A Moving Border

A Moving Border: Alpine Cartographies of Climate Change
Marco Ferrari, Elisa Pasqual, Andrea Bagnato
Columbia Books on Architecture and the City with ZKM | Center for Art and Media, December 2018



Paperback | 8-3/4 x 11-1/2 inches | 228 pages | English | ISBN: 978-1941332450 | $30.00

Publisher Description:
Italy’s northern border follows the watershed that separates the drainage basins of Northern and Southern Europe. Running mostly at high altitudes, it crosses snowfields and perennial glaciers—all of which are now melting as a result of anthropogenic climate change. As the watershed shifts so does the border, contradicting its representations on official maps. Italy, Austria, and Switzerland have consequently introduced the novel legal concept of a “moving border,” one that acknowledges the volatility of geographical features once thought to be stable.

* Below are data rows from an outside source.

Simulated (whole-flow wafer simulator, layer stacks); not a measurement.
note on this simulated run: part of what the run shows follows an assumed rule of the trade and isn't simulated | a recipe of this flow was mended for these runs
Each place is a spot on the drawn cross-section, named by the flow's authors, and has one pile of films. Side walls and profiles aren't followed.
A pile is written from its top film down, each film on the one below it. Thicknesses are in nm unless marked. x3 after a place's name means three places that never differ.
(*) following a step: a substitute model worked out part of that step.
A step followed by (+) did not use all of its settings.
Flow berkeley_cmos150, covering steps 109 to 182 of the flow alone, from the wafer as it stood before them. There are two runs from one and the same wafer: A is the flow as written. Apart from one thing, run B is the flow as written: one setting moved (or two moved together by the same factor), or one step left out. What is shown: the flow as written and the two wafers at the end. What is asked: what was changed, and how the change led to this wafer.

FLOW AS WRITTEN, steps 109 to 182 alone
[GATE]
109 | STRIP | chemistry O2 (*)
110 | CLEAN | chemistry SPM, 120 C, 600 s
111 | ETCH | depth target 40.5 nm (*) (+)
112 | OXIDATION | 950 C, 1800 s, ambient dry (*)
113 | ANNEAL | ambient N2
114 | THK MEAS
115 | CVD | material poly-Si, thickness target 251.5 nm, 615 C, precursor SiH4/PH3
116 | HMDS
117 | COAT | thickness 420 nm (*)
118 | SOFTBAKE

A Moving Border: Alpine Cartographies of Climate Change builds upon the Italian Limes project by Studio Folder, which was devised in 2014 to survey the fluctuations of the boundary line across the Alps in real time. The book charts the effects of climate change on geopolitical understandings of border and the cartographic methods used to represent them. Locating the Italian condition alongside a longer political history of boundary making, the book brings together critical essays, visualizations, and unpublished documents from state archives. By examining the nexus of nationalism and cartography, A Moving Border details how borders are both material and imagined, and the ways global warming challenges Western conceptions of territory. Even more, it provides a blueprint for spatial intervention in a world where ecological processes are bound to dominate geopolitical affairs.
dDAB Commentary:
A highlight of Monditalia, one of the three main components of the 2014 Venice Architecture Biennale curated by Rem Koolhaas, was Studio Folder's "Italian Limes," which garnered one of three special mentions. The project consisted of a topographical model of the Alps illuminated by a projection depicting the border Italy shares with Austria, and a plotter redrawing that border based on GPS data that took the shifting watersheds arising from climate change into account. The latter was done on sheets that visitors to the Biennale could take home (I need to dig into my Biennale file and see if I still have mine), a memento that was also a sign of the great efforts that Marco Ferrari and Elisa Pasqual of Studio Folder went to, which even included placing a handful of GPS sensors in the Alps. The project was expanded in 2016 at the ZKM | Center for Art and Media in Karlsruhe, when new sensors were placed on a glacier in the Alps and another glimpse of the changing border was captured.

A Moving Border, by Ferrari and Pasquel with Andrea Bagnato, expands on the project even further, collecting findings from the two exhibitions, presenting archival maps and other data on the shifting borders, and providing a few essays. Some of the most rewarding information is found in the archives culled from the Istituto Geografico Militare (IGM) near Florence. The maps, sketches, photographs, charts, and other illustrations illuminate the various tactics and technologies used to mark the natural and political boundaries over the last century and a half. Although today's computer-enabled measurements and our anthropogenic climate make for a unique situation, the archives make the longer context clear by situating our shifting present within a shifting past. Another highlight is the "project report" for the 2016 iteration of "Italian Limes," which documents the means of collecting the data and some of the findings from the sensors embedded in the glacier. All in all, the book is a visually rich and deeply informative exploration of an intriguing and important subject.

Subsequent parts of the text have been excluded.